There’s a lot of analysis that can be done here (and if I have time will get round to looking at) but for now I’m pretty satisfied with this as just a very slight synthesis of xG Dixon-Coles and Dixon-Coles tutorial.
As one final addendum we can look at the probabilities each model assumes for the team to be relegated this year.
simulated_tables %>%
group_by(team, model) %>%
summarise(p_rel = mean(position == 11)) %>%
filter(p_rel > 0.01) %>%
arrange(desc(p_rel))
## # A tibble: 6 x 3
## # Groups: team [3]
## team model p_rel
## <fct> <chr> <dbl>
## 1 Yeovil Town expected goals 0.898
## 2 Yeovil Town accomplished goals 0.818
## 3 Brighton & Hove Albion accomplished goals 0.17
## 4 Brighton & Hove Albion expected goals 0.064
## 5 Everton expected goals 0.034
## 6 Everton accomplished goals 0.012
Which shows broad agreement between the two models. Yeovil are in real trouble. The expected goals model might give some relief to Brighton fans though.
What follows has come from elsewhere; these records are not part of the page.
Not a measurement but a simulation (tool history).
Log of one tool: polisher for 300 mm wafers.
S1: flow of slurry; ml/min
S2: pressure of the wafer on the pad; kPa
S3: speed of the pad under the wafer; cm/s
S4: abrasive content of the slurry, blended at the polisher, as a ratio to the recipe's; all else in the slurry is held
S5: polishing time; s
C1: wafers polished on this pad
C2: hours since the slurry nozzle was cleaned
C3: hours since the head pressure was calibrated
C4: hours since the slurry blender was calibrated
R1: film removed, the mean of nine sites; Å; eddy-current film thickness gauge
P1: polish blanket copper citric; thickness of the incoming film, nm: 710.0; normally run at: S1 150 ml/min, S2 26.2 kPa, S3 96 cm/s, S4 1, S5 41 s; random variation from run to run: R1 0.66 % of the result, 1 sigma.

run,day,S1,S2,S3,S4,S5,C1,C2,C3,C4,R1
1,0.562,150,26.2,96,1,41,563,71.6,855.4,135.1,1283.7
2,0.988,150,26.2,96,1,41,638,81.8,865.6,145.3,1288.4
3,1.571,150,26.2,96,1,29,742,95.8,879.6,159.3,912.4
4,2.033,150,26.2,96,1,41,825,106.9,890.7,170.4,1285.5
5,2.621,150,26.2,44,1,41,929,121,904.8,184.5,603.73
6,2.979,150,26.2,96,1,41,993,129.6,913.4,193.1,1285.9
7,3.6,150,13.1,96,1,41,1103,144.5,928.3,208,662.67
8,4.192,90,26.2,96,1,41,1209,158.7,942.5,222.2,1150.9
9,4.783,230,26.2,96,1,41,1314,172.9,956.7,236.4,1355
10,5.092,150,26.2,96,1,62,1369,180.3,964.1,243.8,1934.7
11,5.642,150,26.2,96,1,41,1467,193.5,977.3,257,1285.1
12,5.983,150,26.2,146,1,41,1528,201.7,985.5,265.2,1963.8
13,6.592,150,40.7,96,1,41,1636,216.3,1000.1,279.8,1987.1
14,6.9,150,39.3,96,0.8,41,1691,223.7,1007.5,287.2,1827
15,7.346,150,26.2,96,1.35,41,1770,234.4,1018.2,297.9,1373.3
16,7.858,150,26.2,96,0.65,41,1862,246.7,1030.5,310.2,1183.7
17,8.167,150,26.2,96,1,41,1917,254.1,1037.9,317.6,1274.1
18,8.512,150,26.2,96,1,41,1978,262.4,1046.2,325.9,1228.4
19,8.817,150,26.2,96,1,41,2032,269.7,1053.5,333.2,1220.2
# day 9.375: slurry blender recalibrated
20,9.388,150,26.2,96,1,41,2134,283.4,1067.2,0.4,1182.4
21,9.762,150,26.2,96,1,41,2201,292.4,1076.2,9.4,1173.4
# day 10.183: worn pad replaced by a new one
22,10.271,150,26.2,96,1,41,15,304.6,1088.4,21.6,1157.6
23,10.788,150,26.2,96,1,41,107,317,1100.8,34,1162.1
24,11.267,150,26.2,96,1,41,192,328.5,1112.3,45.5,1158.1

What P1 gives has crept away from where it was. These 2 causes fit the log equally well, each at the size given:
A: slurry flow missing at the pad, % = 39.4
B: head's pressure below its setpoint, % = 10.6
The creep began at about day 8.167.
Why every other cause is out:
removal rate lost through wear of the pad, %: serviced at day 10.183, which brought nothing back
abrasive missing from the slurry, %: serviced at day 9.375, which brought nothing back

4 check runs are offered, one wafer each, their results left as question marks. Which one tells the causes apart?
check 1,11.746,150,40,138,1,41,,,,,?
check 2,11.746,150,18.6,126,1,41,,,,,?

Doing the same for the eventual champion:
simulated_tables %>%
group_by(team, model) %>%
summarise(p_rel = mean(position == 1)) %>%
filter(p_rel > 0.01) %>%
arrange(desc(p_rel))
## # A tibble: 4 x 3
## # Groups: team [2]
## team model p_rel
## <fct> <chr> <dbl>
## 1 Arsenal expected goals 0.891
## 2 Arsenal accomplished goals 0.801
## 3 Manchester City accomplished goals 0.199
## 4 Manchester City expected goals 0.099
Chelsea only sneak into the mix for the expected goals model but it doesn’t look likely they’ll win the league. In the accomplished goals model there may be a slight title race (3/4 that Arsenal win, 1/4 that Man City overtake them), but using expected goals, Arsenal should be pretty confident of winning the league this season.
That’s all for now. Will hopefully do a lot more football analysis in the coming year(s) first to expand on this post then look at other stuff.